By overturning the principle that the West must decarbonize before developing countries, Beijing has opened the way for real action.
President Xi Jinping's announcement in September that China would cut its net greenhouse gas emissions to zero by 2060 caught the world by surprise, turning conventional climate wisdom on its head. Since the mid-1990s, most observers have believed that the United States held the key to global climate action.
And even today, the incoming Biden administration continues to embrace the conceit, promising to take up the mantle of global climate leadership and even threatening to brand other nations as "climate outlaws" despite having no actionable plan to significantly cut US emissions.
China, by contrast, has fundamentally changed the rules of the game. Its announcement was quickly followed by net-zero pledges from Japan and Korea. The breakthrough, it appears, has taken place in Asia, not Washington, and represents at once a rebuke of the infamously climate change-denying Trump administration and also a backhanded validation of sorts.
China's commitment should disprove, once and for all, Trump's oft-repeated 2012 tweet claiming that climate change was a "Chinese hoax" designed to destroy US manufacturing. But it has also vindicated the view among many critics of international climate efforts that meaningful global action could not proceed without major commitments from China.
Xi's landmark announcement marks an overdue departure from the principle of "separate and differentiated responsibilities," which has long guided international efforts to address climate change. So hegemonic has been the assumption that global climate action would require US (and more broadly Western) leadership that it was literally baked into the United Nations Framework Convention on Climate Change (UNFCCC), which stipulated that because the United States and other industrialized nations were both wealthier and responsible for most historic emissions, they would go first, slashing emissions deeply before developing nations like China and India would begin to limit their emissions at all.

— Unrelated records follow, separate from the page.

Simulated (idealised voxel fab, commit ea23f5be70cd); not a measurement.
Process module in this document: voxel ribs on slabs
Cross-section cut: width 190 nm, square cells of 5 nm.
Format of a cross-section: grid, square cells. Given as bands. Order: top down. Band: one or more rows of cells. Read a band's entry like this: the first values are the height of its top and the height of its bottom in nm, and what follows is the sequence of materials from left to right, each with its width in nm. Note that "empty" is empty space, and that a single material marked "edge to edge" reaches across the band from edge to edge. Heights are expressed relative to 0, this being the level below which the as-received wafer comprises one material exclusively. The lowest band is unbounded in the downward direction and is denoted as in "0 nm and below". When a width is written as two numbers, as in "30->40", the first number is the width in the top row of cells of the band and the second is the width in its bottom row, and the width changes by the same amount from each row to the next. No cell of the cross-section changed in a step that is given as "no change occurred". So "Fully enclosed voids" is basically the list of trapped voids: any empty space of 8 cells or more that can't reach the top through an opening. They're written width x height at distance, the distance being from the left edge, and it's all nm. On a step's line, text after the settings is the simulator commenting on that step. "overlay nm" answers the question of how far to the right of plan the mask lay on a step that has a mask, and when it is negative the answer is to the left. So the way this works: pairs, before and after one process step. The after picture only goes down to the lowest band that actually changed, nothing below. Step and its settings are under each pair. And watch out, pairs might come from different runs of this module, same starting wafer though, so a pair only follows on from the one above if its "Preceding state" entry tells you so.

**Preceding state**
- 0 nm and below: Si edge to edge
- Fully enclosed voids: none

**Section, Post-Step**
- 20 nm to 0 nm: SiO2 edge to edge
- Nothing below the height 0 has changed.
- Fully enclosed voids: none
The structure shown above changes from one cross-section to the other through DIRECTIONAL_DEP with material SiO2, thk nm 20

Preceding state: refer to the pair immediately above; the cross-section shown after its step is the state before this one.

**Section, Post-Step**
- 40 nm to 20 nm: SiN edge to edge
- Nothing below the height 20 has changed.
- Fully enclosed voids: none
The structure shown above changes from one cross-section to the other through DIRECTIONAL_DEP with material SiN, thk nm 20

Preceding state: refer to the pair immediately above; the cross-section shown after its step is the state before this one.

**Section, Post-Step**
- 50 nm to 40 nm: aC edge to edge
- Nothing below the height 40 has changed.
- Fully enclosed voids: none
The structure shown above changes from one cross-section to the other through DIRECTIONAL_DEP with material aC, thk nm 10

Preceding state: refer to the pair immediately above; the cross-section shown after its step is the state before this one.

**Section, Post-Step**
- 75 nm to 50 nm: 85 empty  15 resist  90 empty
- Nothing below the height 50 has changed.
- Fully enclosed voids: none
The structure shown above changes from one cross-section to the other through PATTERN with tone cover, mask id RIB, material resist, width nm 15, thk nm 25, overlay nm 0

Back in 1990, when the convention was established, that principle seemingly made sense. China and India's combined GDP totaled less than that of the United Kingdom. But even by the late-1990s, when the Kyoto Protocol was finalized, it had already become clear that China was going to be a formidable economic competitor to Western advanced economies, creating intractable geopolitical obstacles to a coordinated global effort to cut emissions.
Because cutting emissions required substantially increasing the cost of energy-intensive and economically essential activities like manufacturing, refining, and steel production, the principle imposed substantial costs on advanced economies in the United States, Japan, and Europe but not on their emerging competitor.
Months before global negotiators convened in Japan to finalize the Kyoto Protocol in December of 1997, the die had already been cast. That summer, the US Congress voted 95-0 to pass a resolution asserting that the United States should make no binding international commitments to cut its emissions in the absence of similar commitments by China. A few years later, Europe functionally exempted its industrial base—roughly 40 percent of its emissions—to avoid disadvantaging energy-intensive industries as it became clear that China posed as great a threat to European manufacturing as the United States or Japan.
By 2009, when efforts to extend the Kyoto Protocol at talks in Copenhagen collapsed, China had become the world's largest emitter.
Japan, most especially, found itself between a rock and a hard place, as its world-leading efforts to improve industrial energy efficiency throughout the 1970s and 1980s didn't count toward its Kyoto targets. Lacking easy options to cut emissions in an export-oriented economy that was already struggling to contend with China's growing mercantile might, Japan would push Kyoto's "flexibility mechanisms" to the limit, delegating most of its emissions reductions to carbon offset programs originally intended to merely supplement direct emissions reductions.
By 2009, when efforts to extend the Kyoto Protocol at talks in Copenhagen collapsed, China had become the world's largest emitter and its largest manufacturer of steel, solar panels, wind turbines, high-speed trains, and much more. China had grown into a manufacturing colossus with supply chains, trade agreements, and geopolitical arrangements spanning the globe.
And yet, international climate negotiations remained saddled with the conceit that China was a less developed country with no obligation to cut its emissions and indeed, entitled to aid and technology transfer from the very nations that, in other multilateral contexts, accused Beijing of stealing their intellectual property.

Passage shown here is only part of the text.